It’s not supposed to be easy

I had this idea that if you were smart things were easy. You either knew something or you didn’t. You either got it or you didn’t. My first few physics classes reinforced this. I had already taken high school physics, so the intro classes weren’t so bad. Then I got to my first real physics class, Mathematical Physics, taught by an old Russian professor. I assumed it would be easy. Then the first midterm came. Three problems. I had no idea what to do for any of them. I had no idea how they even related to anything we’d done in the class so far.

Suddenly I felt like I was out of my depth. I went to go talk to the professor. I had skipped class a couple of times and I think he knew that because he wasn’t that keen on helping me. What he said was “Maybe you’re just not going to get it.” After that I panicked. I felt deep down that I just wasn’t smart enough to study physics, even though it was something I had loved since I was a kid. I thought maybe I had just hit the limit of my natural intelligence.

I hadn’t. I had simply hit the limit of the place where I had learned things before. In my experience, 90% of the things that look like talent are actually practice. When you see someone with a perfect golf swing or a genius math brain, you’re only seeing the result, you’re not seeing the great coach they had, the hours they spent practicing, or all the times when they were a little girl sitting in the passenger seat of their dad’s truck talking about the differences between even and odd numbers.

I didn’t know this. I thought I had just hit the ceiling of what I was capable of. I wish I could go back and tell myself that there is no ceiling. There is no capable, not capable, or highly capable.

I work with a lot of students, and I can see some of them falling into this trap. They encounter a difficult problem and they start thinking they’re dumb. They’re wrong.

It’s hard because it is made of ambiguous problems. A lot like life. You learn some tools, some equations, some concepts, and then they set you loose on problems. At first, you will have no idea what to do. This is not bad. This is a feature of real problems. (See my post on problem solving for ways of tackling these things.)
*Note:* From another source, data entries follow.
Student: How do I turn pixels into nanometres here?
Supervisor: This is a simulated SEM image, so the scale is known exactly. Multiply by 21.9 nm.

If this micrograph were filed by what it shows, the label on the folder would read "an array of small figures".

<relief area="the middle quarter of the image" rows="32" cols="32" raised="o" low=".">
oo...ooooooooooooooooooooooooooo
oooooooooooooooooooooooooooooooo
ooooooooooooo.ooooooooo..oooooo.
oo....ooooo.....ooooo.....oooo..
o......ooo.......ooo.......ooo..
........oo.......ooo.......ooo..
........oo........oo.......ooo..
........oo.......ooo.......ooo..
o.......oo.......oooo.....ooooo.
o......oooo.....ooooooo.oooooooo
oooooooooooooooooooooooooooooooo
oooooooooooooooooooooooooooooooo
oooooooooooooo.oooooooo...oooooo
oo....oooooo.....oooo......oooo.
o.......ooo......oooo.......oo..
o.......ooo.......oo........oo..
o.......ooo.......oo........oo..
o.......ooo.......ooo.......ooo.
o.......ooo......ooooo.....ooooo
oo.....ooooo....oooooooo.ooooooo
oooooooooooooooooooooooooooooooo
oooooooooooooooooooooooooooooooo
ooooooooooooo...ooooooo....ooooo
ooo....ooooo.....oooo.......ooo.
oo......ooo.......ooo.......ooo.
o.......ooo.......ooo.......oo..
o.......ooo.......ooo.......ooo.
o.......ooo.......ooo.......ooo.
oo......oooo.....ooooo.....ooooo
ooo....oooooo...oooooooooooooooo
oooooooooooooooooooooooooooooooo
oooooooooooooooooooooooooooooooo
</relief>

In order to be successful in physics, you have to make the mind shift from “I’m not smart enough” to “this is hard.”

It’s okay. It’s okay if it’s hard. It’s okay if you look at a problem and have no idea what to do. It’s not supposed to be easy.

Unlike in most of your previous schooling, you’re not just learning one thing at a time and being asked to do something repetitively. You’re being asked to do something crazy hard, which is, stumble around until the pieces fit together. Or maybe they won’t, and you’ll ask for help. But not from someone who will tell you that maybe you won’t ever understand. Because if you keep trying you will.

Some people pretend they know more than they do

Another thing that left me feeling stupid was how much my classmates seemed to know. For some reason, the reputation that physics has for being difficult brings out some pretty intense egos. Be careful not to assume, just because someone is talking about something fancy-sounding that you’ve never heard of, that they know more than you do.

In this same first physics class, I met several people. We studied together. They talked a lot about things in ways that made me feel like they knew what they were talking about. Again, I felt like an idiot who didn’t belong.

Then we got our grades back. I did the worst I had ever done in a class, but it was still a 3.1. Those same people who I thought knew everything got 2.5’s or worse.

Never think someone knows more than you do just because they’re speaking authoritatively. They might just be covering insecurity with arrogance.

Ask for help

The next quarter I started my next physics class. I was completely panicking. Sure I would fail. Sure I wasn’t good enough. I had to take mathematical physics II.

Then, randomly, I did the best two things I’ve ever done for myself in the context of my physics degree.

1. I introduced myself to some other girls in that class.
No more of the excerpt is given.